Apache Solr, Event

Apache Solr: the Top 10 Things We Can Do Better – ApacheCon 2022 Edition

ApacheCon North America 2022 reached its conclusion last Thursday 6th of October in New Orleans(Louisiana), it has been a terrific conference, vibrant and thought-provoking.
Especially for the Apache Solr community, it has been a fantastic moment to gather.
I have personally enjoyed the company of many fellow Lucene/Solr committers during and after the conference and this makes these events even more special.
The Apache Solr Birds of a Feather(BoF), organized by David Smiley has been fundamental to exploring what users and contributors-wannabe think about our beloved project, and oh boy, how much we discovered!
18 people attended, 7 were only interested in Apache Lucene and 11 had some(or a lot of) experience with Apache Solr.
As an Apache Lucene/Solr committer and PMC member, my priority is to improve the quality of the project and to involve more the community, so let’s explore the top 10 things we ended up identifying as current Apache Solr pain points!

10. Managing ontologies

There was a time another Apache project was on the rise and the king of ontologies management for text enrichment and its name was Apache Stanbol.
I am using the past here because this project retired to the attic so it’s not maintained anymore.
When this happened, it has been hard to fill the gap through Open-source software and a plugin/extension of Apache Solr could be spot on.
What about a dedicated Apache Solr collection/managed resource to store/search ontologies from a knowledge base(maybe directly importing triples stores/RDF?), possibly providing a tagging service to be used in conjunction with an update request processor( maybe a Text Tagger 2.0)?
This area has not been actively researched and developed recently, but this means there’s an opportunity to shine through new contributions!

9. (Performant?) Joins

Joins strictly speaking are implemented both in Apache Lucene and Solr and provide the ability to run nested documents search (query/index time), including across indexes and collections on various instances.
It’s definitely an amazing feature, but they have always been recommended as a last resort only, given the performance implications.
Many users are using(and possibly abusing?) this feature anyway, certainly with difficulties.
Possibly it’s time to invest strongly in this direction and improve/re-design part of this feature.

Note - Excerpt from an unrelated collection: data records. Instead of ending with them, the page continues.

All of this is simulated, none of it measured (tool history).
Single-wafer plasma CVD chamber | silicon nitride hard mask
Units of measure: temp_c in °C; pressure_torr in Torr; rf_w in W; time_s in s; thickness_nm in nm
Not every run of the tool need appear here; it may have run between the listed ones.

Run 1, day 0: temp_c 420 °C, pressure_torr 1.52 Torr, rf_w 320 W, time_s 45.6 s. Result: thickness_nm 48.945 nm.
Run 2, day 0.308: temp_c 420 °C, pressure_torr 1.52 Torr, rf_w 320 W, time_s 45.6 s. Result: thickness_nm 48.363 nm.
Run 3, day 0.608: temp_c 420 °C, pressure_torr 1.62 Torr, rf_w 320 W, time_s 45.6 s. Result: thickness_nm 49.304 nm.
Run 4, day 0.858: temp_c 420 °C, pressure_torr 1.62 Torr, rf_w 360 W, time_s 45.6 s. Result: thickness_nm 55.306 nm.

8. Showcase of core features

Sure, there is the Apache Solr reference guide which is an immense source of documentation including many tutorials and examples of how to use certain features, but what about a core section with the most common use cases and clear, detailed examples, something like the “getting started” on steroids, potentially with additional code examples and a live Solr instance managed by the community to interact with?

7. Metrics at collection/node level

Currently, it’s possible to investigate in detail what happens at a core level, but it’s not easy to gather information and stats at a collection level(distributed) or at the node level(summing up all the cores).
This should especially regard usage stats such as the number of query requests received by the total of request handlers and indexing throughput as a whole.

6. Finding new issues to work on

We are reaching the main pain points here: Apache projects are first communities and then technological solutions, so we should facilitate how new people get into the project.
And what a best way to enter a software project than start coding? (ok, maybe this opinion is biased, I am a software engineer after all:))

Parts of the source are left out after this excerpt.